Donald Trump has said he still would have won the US presidential election if it were based on the popular vote rather than the Electoral College system. The Republican insisted that he would have campaigned differently, allowing him to clinch the White House by an even bigger margin.
The US President-elect's comments come as his Democratic rival, Hillary Clinton, looks set to edge Trump out by around a million votes. One state is left to be counted.
In the US, 270 Electoral College votes are required to win the presidency, not a majority of all votes. If elections in the US were based on the popular vote, Trump may not have necessarily lost as the campaign would likely have been broader than the 10 to 12 key battleground states that were frequently visited.
Writing on Twitter, Trump said: "If the election were based on total popular vote I would have campaigned in N.Y., Florida and California and won even bigger and more easily.
"The Electoral College is actually genius in that it brings all states, including the smaller ones, into play. Campaigning is much different!" he added.
However, the President-elect has previously branded the Electoral College "a disaster for democracy" following Mitt Romney's 2012 loss to Barack Obama. Trump added that "the phoney Electoral College made a laughing stock out of our nation".
Speaking in an interview on the 60 Minutes programme on Sunday (13 November), Trump reiterated his preference for the popular vote system. "I'm not going to change my mind just because I won. But I would rather see it where you went with simple votes," he said.

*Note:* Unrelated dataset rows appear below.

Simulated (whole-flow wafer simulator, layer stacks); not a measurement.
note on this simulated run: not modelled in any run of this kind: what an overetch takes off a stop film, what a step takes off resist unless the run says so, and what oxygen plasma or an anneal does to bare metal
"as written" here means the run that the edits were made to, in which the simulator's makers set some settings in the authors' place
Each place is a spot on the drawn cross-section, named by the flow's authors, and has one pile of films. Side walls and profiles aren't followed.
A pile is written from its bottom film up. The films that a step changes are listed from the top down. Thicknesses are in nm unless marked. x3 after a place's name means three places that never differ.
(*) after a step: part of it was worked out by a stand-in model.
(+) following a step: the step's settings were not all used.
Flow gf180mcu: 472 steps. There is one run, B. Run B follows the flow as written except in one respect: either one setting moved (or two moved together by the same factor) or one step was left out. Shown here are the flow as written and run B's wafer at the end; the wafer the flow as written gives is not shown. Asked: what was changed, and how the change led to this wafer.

"You know, you get 100 million votes and somebody else gets 90 million votes and you win. There's a reason for doing this because it brings all the states into play – Electoral College, and there's something very good about that. But this is a different system. But I respect it. I do respect the system," Trump told interviewer Lesley Stahl.
Vermont Senator Bernie Sanders, who challenged Clinton for the Democratic Party presidential nomination, has also said it was time to "rethink" the Electoral College system.